A case study in not-quite-move-semantic library design

Building on yesterday’s post “Name lookup in multiple base classes” (2024-04-17), Seth Bromberger and I recently talked about the following library-design problem involving (or at least seeming to involve) exactly that issue. The shape of the problem is:

We have a class Graph whose constructor takes a collection of data and puts the top k values into a nice graph. Its constructor will be templated to work with any collection c, as long as c.topk(10) yields a result of type vector<Datum>.
We have, let’s say, four different collection types that are usable with Graph; let’s call them A, B, C, and D. Let’s say that A and B provide not only .topk(int) const but also a “consuming” or “pilfering” version of topk, which erases the returned elements from the collection. C provides only the non-mutating topk. D provides only the pilfering version!
We would certainly like Graph to be able to use the “pilfering” version of topk in certain circumstances; but equally surely, constructing a Graph from some collection x shouldn’t mutate x by default — not unless we opt in somehow.
We want to write the bulk of topk’s implementation just once, e.g. via a base class, instead of having to implement it in each of A, B, C, D. And likewise for the pilfering version.
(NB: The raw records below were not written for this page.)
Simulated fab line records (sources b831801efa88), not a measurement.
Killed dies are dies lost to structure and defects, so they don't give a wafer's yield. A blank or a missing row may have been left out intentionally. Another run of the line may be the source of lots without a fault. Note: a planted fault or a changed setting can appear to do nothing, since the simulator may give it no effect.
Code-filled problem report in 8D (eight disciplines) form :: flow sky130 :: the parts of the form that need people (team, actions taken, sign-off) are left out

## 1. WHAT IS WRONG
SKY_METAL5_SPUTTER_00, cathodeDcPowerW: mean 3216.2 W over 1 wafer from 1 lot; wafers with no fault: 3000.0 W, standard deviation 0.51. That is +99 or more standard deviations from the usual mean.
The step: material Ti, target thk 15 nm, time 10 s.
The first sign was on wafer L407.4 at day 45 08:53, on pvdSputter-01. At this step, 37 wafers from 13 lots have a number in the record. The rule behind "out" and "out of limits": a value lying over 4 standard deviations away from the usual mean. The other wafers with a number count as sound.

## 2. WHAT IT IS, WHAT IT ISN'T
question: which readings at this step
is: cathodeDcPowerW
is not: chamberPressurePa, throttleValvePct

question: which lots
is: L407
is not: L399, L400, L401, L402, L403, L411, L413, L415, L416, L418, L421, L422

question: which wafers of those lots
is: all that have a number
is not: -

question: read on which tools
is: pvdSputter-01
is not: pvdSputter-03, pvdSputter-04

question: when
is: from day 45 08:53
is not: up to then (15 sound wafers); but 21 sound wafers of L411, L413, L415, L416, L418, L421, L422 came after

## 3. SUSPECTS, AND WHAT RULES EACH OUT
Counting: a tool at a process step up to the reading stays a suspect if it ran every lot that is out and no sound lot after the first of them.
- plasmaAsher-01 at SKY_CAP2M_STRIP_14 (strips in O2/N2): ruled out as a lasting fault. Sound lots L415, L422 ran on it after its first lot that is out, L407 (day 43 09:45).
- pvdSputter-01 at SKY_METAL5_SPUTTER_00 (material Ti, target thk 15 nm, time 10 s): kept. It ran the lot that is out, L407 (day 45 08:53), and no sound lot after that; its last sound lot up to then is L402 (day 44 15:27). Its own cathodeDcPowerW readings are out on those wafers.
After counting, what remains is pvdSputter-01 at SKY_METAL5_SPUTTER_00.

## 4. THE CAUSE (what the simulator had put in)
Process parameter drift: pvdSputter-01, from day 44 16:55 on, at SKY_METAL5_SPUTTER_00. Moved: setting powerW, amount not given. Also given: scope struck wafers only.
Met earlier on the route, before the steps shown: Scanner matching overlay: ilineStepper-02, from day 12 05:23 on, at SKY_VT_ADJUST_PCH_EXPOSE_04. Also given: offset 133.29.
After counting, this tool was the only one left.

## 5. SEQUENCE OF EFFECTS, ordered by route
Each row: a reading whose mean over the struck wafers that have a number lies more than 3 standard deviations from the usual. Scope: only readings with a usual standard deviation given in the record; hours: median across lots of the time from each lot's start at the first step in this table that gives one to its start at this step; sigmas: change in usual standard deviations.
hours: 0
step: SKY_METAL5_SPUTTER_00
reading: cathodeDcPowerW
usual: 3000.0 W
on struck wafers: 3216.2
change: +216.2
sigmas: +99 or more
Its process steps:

Approach 1: Move semantics

Notice that these requirements have almost exactly the same shape as C++11 move semantics! So one way to implement this would be:

struct Datum {};

struct PlainTopkable {
  std::vector<Datum> topk(int k) const;  // non-mutating
};

struct PilferingTopkable {
  std::vector<Datum> topk(int k) &&;     // pilfering
};

struct BothTopkable {
  std::vector<Datum> topk(int k) const&; // non-mutating
  std::vector<Datum> topk(int k) &&;     // pilfering
};

struct A : BothTopkable {};
struct B : BothTopkable {};
struct C : PlainTopkable {};
struct D : PilferingTopkable {};

struct Graph {
  template<class Coll>
  explicit Graph(int k, Coll&& c) {
    data_ = std::forward<Coll>(c).topk(k);
  }

private:
  std::vector<Datum> data_;
};

A a;
C c;
Graph g1 = Graph(10, a);            // non-mutating
Graph g2 = Graph(10, std::move(a)); // pilfer the top 10
Graph g3 = Graph(10, c);            // non-mutating
Graph g4 = Graph(10, std::move(c)); // non-mutating

However, this has two potential downsides. One: The way g2 opts into pilfering the top k elements of a is by doing std::move(a), which looks like you’re “giving up” the entire object a. In fact you’re merely pilfering its top 10 elements; the others remain available; and the resulting object a is still in a usable state. This feels like a misuse of std::move terminology.

I have the same ambivalence about the STL’s set::merge, which is callable as either a.merge(b) or a.merge(std::move(b)). Both calls have the same predictable effect on b, but connote different things to the reader, and neither of them is quite what the programmer means. The right signature would have treated b as an inout parameter (“Pass out-parameters by pointer”) and been called as a.merge(&b); but the C++ STL consistently eschews that rule, so it’s forced into awkwardnesses like this.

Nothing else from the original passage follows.